“I needed a new life when I was 20”

Liberation is the belief that we can succeed, a sense of confidence in ourselves and in our collective efforts. Liberation is the knowledge that we are not alone. Raising Voices shares stories of personal liberation written by students, faculty and staff. These testimonies about introspection, challenge and empowerment pretend to foster awareness and understanding about each other on campus. A 25 year old international undergraduate student explains his case.

This article belongs to the section Stories of personal liberation. Check other stories:

Read: The summer when I learnt to look beyond the tedium.

Read more: I will feel liberated when I can proudly claim my sexuality.

What has been your personal liberation so far in your life?

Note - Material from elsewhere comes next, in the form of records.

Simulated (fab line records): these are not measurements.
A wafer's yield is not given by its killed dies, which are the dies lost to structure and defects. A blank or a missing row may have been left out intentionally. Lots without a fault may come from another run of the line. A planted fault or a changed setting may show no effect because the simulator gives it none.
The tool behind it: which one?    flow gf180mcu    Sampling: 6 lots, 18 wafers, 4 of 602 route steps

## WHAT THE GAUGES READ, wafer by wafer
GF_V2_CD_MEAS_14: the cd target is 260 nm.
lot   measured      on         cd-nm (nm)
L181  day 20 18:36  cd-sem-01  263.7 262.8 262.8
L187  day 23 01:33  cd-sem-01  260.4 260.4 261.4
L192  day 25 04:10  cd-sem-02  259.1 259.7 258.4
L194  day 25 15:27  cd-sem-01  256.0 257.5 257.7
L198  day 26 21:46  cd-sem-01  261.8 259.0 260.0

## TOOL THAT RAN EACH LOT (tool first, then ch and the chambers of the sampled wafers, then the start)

My personal liberation started when I was not comfortable with my lifestyle as a young adult. I was trying to achieve goals that I did not really want. That made me feel alienated around family and friends. Despite a sort of revolution at home, I decided to change my major from one focused on Economics to another related to Arts and Creativity. That transition was pretty hard after two years studying and living in a city where people were interested in a traditional life, specially my parents. Also, I had always thought I belonged to the standard youth, interested in finding a job, marrying a woman and buying a house. However, moving to the Art College made me see a brand new world of possibilities within a progressive community.

Freedom became an obsession for me although I didn’t know yet how I wanted to use it. Through opening my mind to other people and options, I realized I was different too, not identifying myself anymore with that traditional pattern. It was a time plenty of discoveries: I was not interested in women, I wanted to live in other cities and the idea of a long-term job seemed frustrating for me. Moreover, losing a lot of weight helped me to feel a new body. That figure became a symbol of my authentic identity, liberated of a heavy burden I had carried for 20 years. There are still some days when I cannot believe I was able to came out, but I can proudly claim I was brave enough to accept myself on different levels.

What kind of liberation do you think American society needs?

From my point of view, America needs a similar liberation, accepting its real identity. The country faces a necessity of remembering the origin of the country and discovering what really made this place great. Forgetting walls and other ways to divide people. That narrow mentality can destroy any nation.